What’s the Point?

What’s your audience supposed to get out of this?

I want you to think about what you’re currently working on. A book, a short story, an article — whatever it may be. If you’re not currently working on something, think about the last thing you finished. Or the thing you hope to start soon.

Now let me ask you this: what is it about?

I don’t mean the plot. Don’t tell me who your characters/subjects are, who your audience is, why you decided to write your story. Tell me the point.

A book about a high school sophomore who writes letters to her missing sister is intriguing. But it is not the point of the book.

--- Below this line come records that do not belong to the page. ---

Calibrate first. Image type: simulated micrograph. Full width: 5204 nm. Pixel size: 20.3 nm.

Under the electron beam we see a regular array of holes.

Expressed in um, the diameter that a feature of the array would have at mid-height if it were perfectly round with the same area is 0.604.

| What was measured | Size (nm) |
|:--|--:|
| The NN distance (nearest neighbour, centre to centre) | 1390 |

A book about the different ways grief changes a family may not be the most polished sentence (it’s six in the morning, cut me some slack), but it’s something much closer to its point, its message — the thing the author wants you to think about long after the book ends.

The better you know your core message, the more focused your writing will be — and the easier your revisions will seem, if you make it that far.

You should be able to boil down what your story is about into a single sentence. And if you can’t do that yet, then you’re not 100 percent clear on what message you’re trying to convey to your audience. And if you don’t know what you’re talking about, they won’t, either.

Does this mean you should stop writing if you’re not fully confident in your overarching point? Of course not. When it comes to first drafts without time constraints (e.g., NaNoWriMo), get the first draft out first. Worry about whether or not it makes sense later.

I’ve gotten into the habit of outlining a story I’ve already written, after the fact, to see if all the connections that need to be made have been made successfully. It’s what works for me. If everything fits and my story conveys the message I want to, the best way I know how, I’m satisfied.

If it doesn’t, and I have the desire, I enter revisions and set out to “fix” what didn’t work the first time.

However, I also understand the barrier of time constraints. My job requires me to write one to two articles per day each week. If I don’t have my article’s point nailed down before I start writing, there won’t be enough time to fix any parts of it that veer away from that message. And that’s bad.

So sometimes, your message has to come first. Headlines, titles, characters — all that has to come second. And many writers struggle with that. They know they want to incorporate the whole writing letters to MIA sister thing. But they have no idea how to build a much bigger story around that.

I’ve found, in my 12+ years (!) of drafting everything from novels to news briefs to press releases, that the easiest way to pick out the flaws in your writing, relative to your core message, is to write a first draft. Then you have something to look at as you’re doing that evaluation, instead of trying to picture in your head whether or not what you haven’t even written yet is going to work.

Is writing a rough draft that feels disorganized scary? A little bit. But do you know what’s even more stressful? Wanting to write something, but never actually writing anything.

My philosophy: write first, organize later. This is coming from a person who cannot get out of bed on time in the morning unless I’ve planned out by day by the hour the night before. It’s called a rough draft because it’s supposed to be a mess. Embrace that.

So, can you do it? Can you summarize, in one sentence, what your story is about?

If not … don’t worry. Just keep writing.

Meg is the creator of Novelty Revisions, dedicated to helping writers put their ideas into words. She is a staff writer with The Cheat Sheet, a freelance editor and writer, and a nine-time NaNoWriMo winner. Follow Meg on Twitter for tweets about writing, food and nerdy things.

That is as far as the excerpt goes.